Former Foreign Minister of Guyana, Rashleigh Jackson on Sunday hoped that the latest border spat with Venezuela would pave the way for urgent negotiations to delimit the maritime boundary between the two neighbouring South American nations.
“We should do that as a matter of urgency and then you wouldn’t get a recurrence of this kind of incident and there wouldn’t be an incentive to have provocative actions anywhere else,” he told Demerara Waves Online News (www.demwaves.com).
Guyana and Venezuela in 2011 agreed to open talks on delimiting the maritime boundary. At the same time, Venezuela ahd recalled its legitimate right to sovereignty and jurisdiction over the Atlantic Front.
Jackson said that although Venezuela was not a signatory to the United Nations Convention on the Law of the Sea (UNCLOS), the two countries could negotiate a settlement.
“Two sovereign States could always do that so the fact that Venezuela is not a signatory or a party to the Convention means it’s not bound by those terms but that doesn’t mean that the two States can’t agree to delimit the boundary using established legal principles,” he said.
Guyana, he noted, abides by the principle of equidistance, a norm in international law that states that a nation’s maritime boundary should conform to a median line from the shores of neighbouring nation-states
While the Guyana government has pointed fingers at the Venezuela Navy for last Thursday’s arrest of the seismic research vessel, Teknik Perdana, Jackson said the Nicolas Maduro administration and the Venezuelan military could not be separated.
Both countries have insisted that the vessel was in each other’s territorial waters in the Roraima Block and have asked for explanations.
Jackson did not believe that the presence of several nationalities aboard the vessel that has been contracted by the American oil exploration firm, Anadarko Petroleum provided any real leverage.
Aboard RV Teknik Perdana are five Ukrainians, five Americans, two Britons, five Malaysians, 14 Indonesians, two Russians, one French and two Brazilians. The vessel, under Venezuelan navy escort, was Sunday morning expected to dock at Margarita Island, even as the Foreign Ministers of Venezuela and Guyana prepared to meet in a third country later this week. “I don’t think we should look for factors that would encourage a peaceful settlement; a peaceful settlement is required by international law and the two countries have agreed to look for a peaceful settlement so I don’t think the fact that there are different nationalities working on the ship should be necessarily used,” he said.
Jackson hoped that the main planks of the talks would be to resolve the issue peacefully and for the vessel to be released and allowed to continue its work unimpeded in Guyanese waters. “I hope one of the agreements is that the ship is returned and that the oil company is allowed to do its work and that the two sides agree to commence their discussions which they had agreed a long time ago to delimit the maritime boundary,” he said.

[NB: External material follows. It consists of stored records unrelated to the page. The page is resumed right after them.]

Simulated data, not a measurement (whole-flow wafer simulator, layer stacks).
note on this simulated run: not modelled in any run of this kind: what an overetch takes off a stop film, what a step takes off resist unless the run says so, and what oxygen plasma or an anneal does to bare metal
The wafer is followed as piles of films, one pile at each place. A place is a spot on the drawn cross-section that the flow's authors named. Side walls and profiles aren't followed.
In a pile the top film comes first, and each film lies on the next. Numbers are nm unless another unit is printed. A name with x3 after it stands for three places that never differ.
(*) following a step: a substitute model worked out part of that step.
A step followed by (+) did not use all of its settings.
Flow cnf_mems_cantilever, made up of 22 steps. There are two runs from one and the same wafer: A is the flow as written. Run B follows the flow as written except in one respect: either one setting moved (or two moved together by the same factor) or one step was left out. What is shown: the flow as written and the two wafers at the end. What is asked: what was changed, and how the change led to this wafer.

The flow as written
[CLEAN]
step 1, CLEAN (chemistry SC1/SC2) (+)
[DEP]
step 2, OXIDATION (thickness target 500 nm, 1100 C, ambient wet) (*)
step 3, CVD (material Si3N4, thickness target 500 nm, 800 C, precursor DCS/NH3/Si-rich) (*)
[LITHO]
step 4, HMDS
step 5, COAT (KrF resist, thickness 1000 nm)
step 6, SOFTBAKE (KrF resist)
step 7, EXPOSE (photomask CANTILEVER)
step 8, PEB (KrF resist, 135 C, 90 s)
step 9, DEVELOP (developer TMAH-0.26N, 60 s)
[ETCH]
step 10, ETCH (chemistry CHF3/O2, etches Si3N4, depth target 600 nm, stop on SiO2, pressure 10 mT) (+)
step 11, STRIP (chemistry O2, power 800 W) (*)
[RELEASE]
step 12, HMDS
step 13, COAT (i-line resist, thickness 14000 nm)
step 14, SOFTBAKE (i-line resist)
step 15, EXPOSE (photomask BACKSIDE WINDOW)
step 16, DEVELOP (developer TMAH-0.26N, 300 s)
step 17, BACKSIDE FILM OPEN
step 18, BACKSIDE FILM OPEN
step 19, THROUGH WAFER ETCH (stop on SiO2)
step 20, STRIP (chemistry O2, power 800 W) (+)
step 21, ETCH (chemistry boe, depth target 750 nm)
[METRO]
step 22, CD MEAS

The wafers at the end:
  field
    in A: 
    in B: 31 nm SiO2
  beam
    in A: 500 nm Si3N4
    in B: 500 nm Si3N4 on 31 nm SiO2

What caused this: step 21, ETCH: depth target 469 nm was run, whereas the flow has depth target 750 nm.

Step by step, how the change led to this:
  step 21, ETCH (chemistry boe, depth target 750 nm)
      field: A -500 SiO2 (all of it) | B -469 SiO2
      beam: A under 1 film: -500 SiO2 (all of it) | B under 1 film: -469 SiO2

While then President Hugo Chavez, a former soldier, and his successor Nicolas Maduro have played down the border controversy over the Essequibo Region and labelled it as a relic of European colonization and imperialism, Jackson noted that no Venezuelan President has scrapped his country’s claim to the territory. “Since Venezuela raised the matter in 1962, no Venezuela President has renounced the claim so whether it’s colonial or not is irrelevant,” he said.
The United Nation Secretary General, through his Good Officer, has been trying to find a peaceful settlement to the land border controversy. Guyana maintains that the 1899 Arbitral Tribunal Award is final and binding on both countries.
Despite the Guyana- Venezuela border controversy, the two sides have been enjoying very good relations.